Welcome to The Logoff: President Donald Trump overreached in his attempts to deploy the National Guard to Chicago, the Supreme Court ruled on Tuesday.
What happened? In an unsigned opinion with noted dissents from three Republican-appointed justices, the Court said that Trump could not deploy federalized National Guard troops to Chicago to support his immigration crackdown. The ruling is only preliminary, for now, but it could have implications for Trump’s attempts to deploy National Guard troops elsewhere as well.
Why did Trump want to deploy troops? As my colleague Ian Millhiser writes, Trump’s justification for his attempted deployment was flimsy at best: An ICE detention facility near Chicago, in Broadview, Illinois, has been the site of (small) protests against the administration’s crackdown, and Trump wanted to use troops to quash them.
Why does this matter? This Supreme Court has been incredibly permissive of Trump’s attempts to stretch the outer limits of presidential power, which means any ruling rebuffing him is noteworthy. In this case, the stakes were particularly high — guardrails against the president deploying troops into an American city are a big deal, and it’s significant that the Court is keeping them in place.

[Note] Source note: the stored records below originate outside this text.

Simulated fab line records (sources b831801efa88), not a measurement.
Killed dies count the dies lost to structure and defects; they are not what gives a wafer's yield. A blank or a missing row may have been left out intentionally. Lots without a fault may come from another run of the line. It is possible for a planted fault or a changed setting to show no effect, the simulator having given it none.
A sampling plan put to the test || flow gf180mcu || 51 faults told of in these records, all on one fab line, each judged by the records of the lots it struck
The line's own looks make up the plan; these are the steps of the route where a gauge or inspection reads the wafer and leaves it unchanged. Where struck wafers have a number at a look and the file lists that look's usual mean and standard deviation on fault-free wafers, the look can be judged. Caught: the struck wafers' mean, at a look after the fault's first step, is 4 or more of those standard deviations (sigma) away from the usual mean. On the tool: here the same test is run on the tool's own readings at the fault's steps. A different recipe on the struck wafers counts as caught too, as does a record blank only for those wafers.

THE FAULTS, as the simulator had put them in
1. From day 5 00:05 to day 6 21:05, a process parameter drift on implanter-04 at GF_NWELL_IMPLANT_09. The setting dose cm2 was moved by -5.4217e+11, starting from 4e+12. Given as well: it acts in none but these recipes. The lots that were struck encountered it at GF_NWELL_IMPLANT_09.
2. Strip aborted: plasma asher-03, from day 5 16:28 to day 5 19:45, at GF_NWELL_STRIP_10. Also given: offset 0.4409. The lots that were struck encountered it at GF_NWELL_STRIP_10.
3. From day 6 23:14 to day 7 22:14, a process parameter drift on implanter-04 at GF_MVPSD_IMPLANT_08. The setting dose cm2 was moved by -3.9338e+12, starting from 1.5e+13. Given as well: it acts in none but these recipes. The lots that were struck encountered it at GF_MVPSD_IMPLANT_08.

What’s the context? Trump has attempted to expand the National Guard’s domestic role in unprecedented ways in his second term, including deploying troops to Washington, DC, and Los Angeles, and attempting to do so in Chicago and in Portland, Oregon. Often, they’ve had little to do — in DC, some troops have helped landscape federal properties — but that could change: In October, a Pentagon memo ordered state National Guard units to create “quick reaction forces” for potential crowd control use around the country.